Events In Bolivia Impact Latin America

Events In Bolivia Impact Latin America

By Julieta Pelcastre / Diálogo
December 16, 2019

Evo Morales’ resignation as Bolivia’s president, amid electoral fraud and a serious administrative crisis, has worsened the social and economic unrest that afflicts Latin America. As a response, Cuba, Nicaragua, and Venezuela have intensified repression against their citizens.

The former Bolivian president was a member of the so-called Pink Tide, when a wave of leftist regimes reached power in Latin America in the early 2000s.

“The events in Bolivia are creating a negative reaction against the regimes of the so-called 21st century socialism, which [in 2019] worsened their repression against the population, because they are not capable of [carrying out] their governing agenda,” said Daniel Pou, associate researcher at the Latin American Social Sciences Institute (FLACSO, in Spanish) in the Dominican Republic.

Morales tried to win the presidential elections for a fourth consecutive term on October 20, 2019, with 46 percent of the votes, refusing to accept a runoff. His opponent, Carlos Mesa, got 37 percent. Electoral law in Bolivia states that a candidate needs to get 50 percent of the votes plus one, or to get 40 percent and be at least 10 percentage points ahead of their closest rival, to win the elections.

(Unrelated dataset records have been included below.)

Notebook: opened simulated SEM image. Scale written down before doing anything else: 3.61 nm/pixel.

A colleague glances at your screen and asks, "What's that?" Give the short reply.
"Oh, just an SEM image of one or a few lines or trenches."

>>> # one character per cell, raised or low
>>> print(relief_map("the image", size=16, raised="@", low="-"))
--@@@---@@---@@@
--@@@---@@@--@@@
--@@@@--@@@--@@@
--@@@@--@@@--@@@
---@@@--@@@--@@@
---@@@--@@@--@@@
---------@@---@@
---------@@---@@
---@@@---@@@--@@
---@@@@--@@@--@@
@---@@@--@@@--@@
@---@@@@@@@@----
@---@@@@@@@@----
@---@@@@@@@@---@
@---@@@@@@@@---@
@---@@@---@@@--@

The events in Bolivia are encouraging the opposition in Nicaragua and Venezuela to restore democracy, but they inconvenience Daniel Ortega in Nicaragua and Nicolás Maduro in Venezuela.

During the VIII Extraordinary Meeting of the Political Council of the Bolivarian Alliance for the Peoples of Our America (ALBA, in Spanish) on November 14, 2019, Ortega said that if he didn’t win the elections by electoral means, “the people should feel entitled, even obligated, to seize arms and take power by revolutionary means,” said State-owned Nicaraguan portal El 19 Digital.

On November 11, Maduro threatened the Venezuelan opposition through State-sponsored media outlet Telesur, discouraging the opposition from getting enthusiastic about Morales’ demise. “I tell the fascist right: They know who we are, don’t make a mistake, don’t miscalculate with us.” Venezuela will have legislative elections in 2020, to renew the Venezuelan National Assembly.

“Cuba, Nicaragua, and Venezuela are isolated, with weakened international organizations,” said Pou. “Three regimes with little capacity to extend this political agony of a lack of democracy, of making consensus that favor their close entourage. Faced with this lack of capacity, their only resource is repression.”

“These regimes are sustained by models of internal social control, such as a monopoly on violence and constant military surveillance,” said Eliseo Núñez, an activist belonging to Nicaragua’s Broad Front for Democracy.

With Morales’ exit, Bolivia’s current interim government broke relations with Venezuela, left ALBA, and is considering leaving the Union of South American Nations (UNASUR, in Spanish). These institutions  don’t have an impact in terms of regional and economic policy, and they are a “political safeguard of socialist leaders, not mechanisms for regional integration,” Pou and Núñez agreed.

For Jorge Serrano, a scholar at the Center for Higher National Studies in Peru, the most important thing to do now is to strengthen democracy in Bolivia. He added that the resistance we see to the transitional government is a plan B, designed and implemented with Cuban guidance.

“Latin America is now in upheaval; Cuban and Venezuelan intelligence services are also trying to destabilize Chile and Colombia with the help of large transcontinental powers like China, Iran, and Russia,” Serrano said. “Latin American countries need to strengthen their intelligence agencies, both in legal and structural terms.”

The Bolivian situation is part of a regional trend where the panorama is changing, with instability that negatively affects the dynamics and balance of some economies, Pou said. “This scenario forces the Cuban, Nicaraguan, and Venezuelan regimes to reconsider a negotiated exit, which will bring the benefit of new democratic processes,” he concluded.